In [1]:
import pandas as pd 
import numpy as np
import joblib
from ast import literal_eval

In [None]:
DUMP = True

In [2]:
df_items = pd.read_csv('./data/items.csv', names = ['id', 'name', 'russian', 'kind', 'item_episodes', 'item_aired', 'item_score'])
df = pd.read_csv('./data/interactions.csv', names = ['user_id', 'user_name', 'rating', 'timestamp', 'item_id', 'item_name', 'item_russian'])
df_users = pd.read_csv('./data/users.csv', names = ['user_id', 'sex', 'age'])

In [3]:
animes = pd.read_csv('./data/anime_preprocessong.csv')
genres_map = pd.Series(animes['genres'].values, index=animes['id']).to_dict()
df_items['genres'] = df_items['id'].map(genres_map.get)

In [4]:
df_items['genres'] = df_items['genres'].fillna('genres_unknown')
df_items['kind'] = df_items['kind'].fillna('kind_unknown')
genres = df_items['genres'].unique()
kind = df_items['kind'].unique()
item_features = np.append(genres, kind)
item_features

array(['Action,Drama,Mystery,Supernatural,Police',
       'Comedy,Drama,Romance,Josei', 'Sports,School,Shounen', ..., 'ona',
       'music', 'kind_unknown'], dtype=object)

In [5]:
df_users['age'] = pd.qcut(df_users['age'], 4, labels=['6_24', '24_26', '26_29', '29_35']).astype('category')
df_users['age'] = df_users['age'].cat.add_categories('age_unknown')
df_users['age'] = df_users['age'].fillna('age_unknown')
age_features = df_users['age'].unique()
age_features

['age_unknown', '26_29', '6_24', '29_35', '24_26']
Categories (5, object): ['6_24' < '24_26' < '26_29' < '29_35' < 'age_unknown']

In [6]:
df_users['sex'] = np.array(df_users['sex'].astype(str))
df_users['sex'] = df_users['sex'].fillna('sex_unknown')
sex_features = df_users['sex'].unique()
sex_features

array(['male', 'nan', 'female'], dtype=object)

In [7]:
user_features = np.append(age_features, sex_features)
user_features

array(['age_unknown', '26_29', '6_24', '29_35', '24_26', 'male', 'nan',
       'female'], dtype=object)

In [8]:
df_users['features'] = df_users[['age', 'sex']].astype(str).apply(lambda x: list(x), axis=1)

In [9]:
df_items['features'] = df_items[['genres', 'kind']].astype(str).apply(lambda x: list(x), axis=1)

In [10]:
from lightfm.data import Dataset
from lightfm import LightFM
from sklearn.model_selection import KFold
from tqdm import tqdm

In [11]:
dataset = Dataset()
dataset.fit(df['user_id'].unique(), df['item_id'].unique())

In [12]:
dataset.fit_partial(user_features=user_features)
dataset.fit_partial(item_features=item_features)

In [13]:
num_users, num_items = dataset.interactions_shape()
num_users, num_items

(31526, 14717)

In [14]:
lightfm_mapping = dataset.mapping()
lightfm_mapping = {
    'users_mapping': lightfm_mapping[0],
    'user_features_mapping': lightfm_mapping[1],
    'items_mapping': lightfm_mapping[2],
    'item_features_mapping': lightfm_mapping[3],
}
print('users_mapping len - ', len(lightfm_mapping['users_mapping']))
print('user_features_mapping len - ', len(lightfm_mapping['user_features_mapping']))
print('items_mapping len - ', len(lightfm_mapping['items_mapping']))
print('Users item_features_mapping len - ', len(lightfm_mapping['item_features_mapping']))
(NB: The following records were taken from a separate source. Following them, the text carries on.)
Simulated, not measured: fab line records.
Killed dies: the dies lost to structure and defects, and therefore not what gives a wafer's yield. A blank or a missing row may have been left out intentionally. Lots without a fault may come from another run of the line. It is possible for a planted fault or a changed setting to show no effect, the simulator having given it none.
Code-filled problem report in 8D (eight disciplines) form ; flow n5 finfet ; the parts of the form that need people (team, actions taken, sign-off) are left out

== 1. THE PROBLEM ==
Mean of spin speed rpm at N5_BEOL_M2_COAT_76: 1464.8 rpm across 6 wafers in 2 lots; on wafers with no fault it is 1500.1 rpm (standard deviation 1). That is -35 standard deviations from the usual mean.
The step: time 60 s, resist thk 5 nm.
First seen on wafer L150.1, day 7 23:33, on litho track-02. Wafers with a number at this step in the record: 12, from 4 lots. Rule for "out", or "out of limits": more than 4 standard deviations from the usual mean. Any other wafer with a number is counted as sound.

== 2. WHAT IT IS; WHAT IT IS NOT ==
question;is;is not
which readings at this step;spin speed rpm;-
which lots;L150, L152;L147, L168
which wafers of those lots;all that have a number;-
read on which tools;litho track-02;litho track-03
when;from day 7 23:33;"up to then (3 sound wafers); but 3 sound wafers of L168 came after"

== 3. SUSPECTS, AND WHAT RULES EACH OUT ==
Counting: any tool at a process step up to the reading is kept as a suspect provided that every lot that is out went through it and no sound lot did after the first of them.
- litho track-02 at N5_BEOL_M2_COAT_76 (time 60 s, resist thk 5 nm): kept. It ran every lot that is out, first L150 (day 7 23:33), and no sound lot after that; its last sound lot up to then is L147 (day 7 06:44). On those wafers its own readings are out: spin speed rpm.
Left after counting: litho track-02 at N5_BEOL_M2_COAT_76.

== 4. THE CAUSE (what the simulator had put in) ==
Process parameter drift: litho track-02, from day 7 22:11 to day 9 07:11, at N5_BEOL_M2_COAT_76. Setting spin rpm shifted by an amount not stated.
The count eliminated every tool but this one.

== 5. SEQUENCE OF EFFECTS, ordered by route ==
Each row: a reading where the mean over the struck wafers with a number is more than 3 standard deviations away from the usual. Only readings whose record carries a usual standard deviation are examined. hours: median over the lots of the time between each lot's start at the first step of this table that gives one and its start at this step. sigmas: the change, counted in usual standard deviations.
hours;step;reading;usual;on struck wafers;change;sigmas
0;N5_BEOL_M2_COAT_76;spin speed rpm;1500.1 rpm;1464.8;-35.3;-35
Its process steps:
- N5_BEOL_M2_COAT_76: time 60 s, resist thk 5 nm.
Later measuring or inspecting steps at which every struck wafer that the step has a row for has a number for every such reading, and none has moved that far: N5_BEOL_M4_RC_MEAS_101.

users_mapping len -  31526
user_features_mapping len -  31534
items_mapping len -  14717
Users item_features_mapping len -  17497


In [15]:
lightfm_mapping['users_inv_mapping'] = {v: k for k, v in lightfm_mapping['users_mapping'].items()}
lightfm_mapping['items_inv_mapping'] = {v: k for k, v in lightfm_mapping['items_mapping'].items()}

In [16]:
num_user_features = dataset.user_features_shape()
num_show_features = dataset.item_features_shape()
print('Num user features: {} -> {}\nnum item features: {} -> {}.'.format(
    num_user_features[1] - num_users, num_user_features[1], 
    num_show_features[1] - num_items, num_show_features[1]))

Num user features: 8 -> 31534
num item features: 2780 -> 17497.


In [17]:
def df_to_tuple_iterator(df):
    return zip(*df.values.T)

def concat_last_to_list(t):
    return (t[0], list(t[1:])[0])

def df_to_tuple_list_iterator(df):
    return map(concat_last_to_list, zip(*df.values.T))

In [18]:
train_mat, train_mat_weights = dataset.build_interactions(df_to_tuple_iterator(df[['user_id', 'item_id']]))
train_mat

<31526x14717 sparse matrix of type '<class 'numpy.int32'>'
	with 5828721 stored elements in COOrdinate format>

In [19]:
known_users_filter = df_users['user_id'].isin(df['user_id'].unique())
train_user_features = dataset.build_user_features(
    df_to_tuple_list_iterator(
        df_users.loc[known_users_filter, ['user_id', 'features']]
    )
)
train_user_features

<31526x31534 sparse matrix of type '<class 'numpy.float32'>'
	with 93364 stored elements in Compressed Sparse Row format>

In [20]:
known_items_filter = df_items['id'].isin(df['item_id'].unique())
train_items_features = dataset.build_item_features(
    df_to_tuple_list_iterator(
        df_items.loc[known_items_filter, ['id', 'features']]
    )
)
train_items_features

<14717x17497 sparse matrix of type '<class 'numpy.float32'>'
	with 44151 stored elements in Compressed Sparse Row format>

In [21]:
lfm_model = LightFM(no_components=64, learning_rate=0.05, loss='warp', random_state=23)

In [22]:
num_epochs = 15
for _ in tqdm(range(num_epochs), total=num_epochs):
    lfm_model.fit_partial(
        train_mat, 
        user_features=train_user_features,
        item_features=train_items_features,
        num_threads=4
    )

100%|████████████████████████████████████████████████████████████████████████████████████████████████████████████████████████████████████████████████████████████| 15/15 [06:25<00:00, 25.67s/it]


In [23]:
all_cols = list(lightfm_mapping['items_mapping'].values())
len(all_cols)

14717

In [24]:
top_N = 10
user_id = df['user_id'].iloc[0]
row_id = lightfm_mapping['users_mapping'][user_id]
print(f'Рекомендации для пользователя {user_id}, номер строки - {row_id}')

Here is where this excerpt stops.